# Prediction Accuracy Analysis Report

This notebook demonstrates how to load, analyze, and visualize prediction accuracy data from the SenseQuant trading system.

## Overview

The accuracy audit system captures telemetry during backtests and live trading, recording:
- Predicted vs. actual trade directions (LONG/SHORT/NOOP)
- Entry and exit prices
- Holding periods
- Realized returns
- Feature values and metadata

This notebook shows how to:
1. Load prediction traces from CSV files
2. Compute accuracy metrics (precision, recall, F1)
3. Analyze financial performance (Sharpe ratio, drawdown, profit factor)
4. Generate visualizations (confusion matrix, return distributions)

## Configuration

Set the `batch_id` parameter to analyze a specific backtest run, or use glob patterns to aggregate multiple runs.

In [None]:
# Configuration - Modify these parameters
batch_id = "20241012_143000"  # Replace with your batch ID
telemetry_dir = f"../data/analytics/predictions_{batch_id}_*.csv*"  # Glob pattern for trace files
output_dir = "../data/reports"  # Output directory for reports and plots

# Create output directory if needed
import os

os.makedirs(output_dir, exist_ok=True)

print(f"Batch ID: {batch_id}")
print(f"Telemetry pattern: {telemetry_dir}")
print(f"Output directory: {output_dir}")

## 1. Import Dependencies

Import required libraries and modules from the SenseQuant codebase.

In [None]:
import glob
import json

# Import SenseQuant modules
import sys
from pathlib import Path

import matplotlib.pyplot as plt
import numpy as np
import pandas as pd
import seaborn as sns

sys.path.insert(0, '../src')

from services.accuracy_analyzer import AccuracyAnalyzer

# Set plotting style
sns.set_style("whitegrid")
plt.rcParams['figure.figsize'] = (12, 6)

print("Dependencies loaded successfully!")

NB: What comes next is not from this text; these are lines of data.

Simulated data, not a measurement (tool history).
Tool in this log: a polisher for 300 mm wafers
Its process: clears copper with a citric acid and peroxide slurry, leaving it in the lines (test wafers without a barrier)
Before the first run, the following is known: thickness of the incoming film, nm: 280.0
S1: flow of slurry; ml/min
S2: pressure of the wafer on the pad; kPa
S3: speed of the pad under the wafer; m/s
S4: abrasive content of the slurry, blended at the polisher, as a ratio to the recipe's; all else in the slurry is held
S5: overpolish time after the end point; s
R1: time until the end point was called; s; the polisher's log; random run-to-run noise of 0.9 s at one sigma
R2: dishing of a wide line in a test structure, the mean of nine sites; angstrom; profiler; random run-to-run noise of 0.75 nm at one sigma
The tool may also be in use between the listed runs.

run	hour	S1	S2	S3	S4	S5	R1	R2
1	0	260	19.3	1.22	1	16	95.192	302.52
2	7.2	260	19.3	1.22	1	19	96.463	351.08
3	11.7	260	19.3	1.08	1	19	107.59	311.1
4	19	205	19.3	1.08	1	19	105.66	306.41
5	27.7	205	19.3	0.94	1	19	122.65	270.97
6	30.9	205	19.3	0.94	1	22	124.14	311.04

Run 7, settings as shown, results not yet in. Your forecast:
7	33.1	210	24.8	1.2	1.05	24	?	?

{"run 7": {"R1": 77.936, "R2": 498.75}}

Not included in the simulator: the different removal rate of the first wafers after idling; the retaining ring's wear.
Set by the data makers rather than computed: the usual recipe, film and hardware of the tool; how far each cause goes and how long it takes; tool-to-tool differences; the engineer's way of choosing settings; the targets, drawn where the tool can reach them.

## 2. Load Prediction Traces

Load telemetry data from CSV files. The analyzer supports both compressed (.csv.gz) and uncompressed (.csv) formats.

In [None]:
# Initialize analyzer
analyzer = AccuracyAnalyzer()

# Find all matching telemetry files
trace_files = glob.glob(telemetry_dir)

if not trace_files:
    print(f"WARNING: No trace files found matching pattern: {telemetry_dir}")
    print("Please check the batch_id and telemetry_dir configuration.")
else:
    print(f"Found {len(trace_files)} trace file(s):")
    for f in trace_files:
        print(f"  - {f}")

# Load all traces
all_traces = []
for trace_file in trace_files:
    try:
        traces = analyzer.load_traces(Path(trace_file))
        all_traces.extend(traces)
        print(f"Loaded {len(traces)} traces from {trace_file}")
    except Exception as e:
        print(f"Error loading {trace_file}: {e}")

print(f"\nTotal traces loaded: {len(all_traces)}")

if len(all_traces) == 0:
    print("\nNo traces available for analysis. This notebook requires telemetry data.")
    print("Run a backtest with enable_telemetry=True to generate trace files.")

## 3. Explore Trace Data

Let's examine the structure and basic statistics of the loaded traces.

In [None]:
if len(all_traces) > 0:
    # Convert traces to DataFrame for easier analysis
    traces_df = pd.DataFrame([trace.to_dict() for trace in all_traces])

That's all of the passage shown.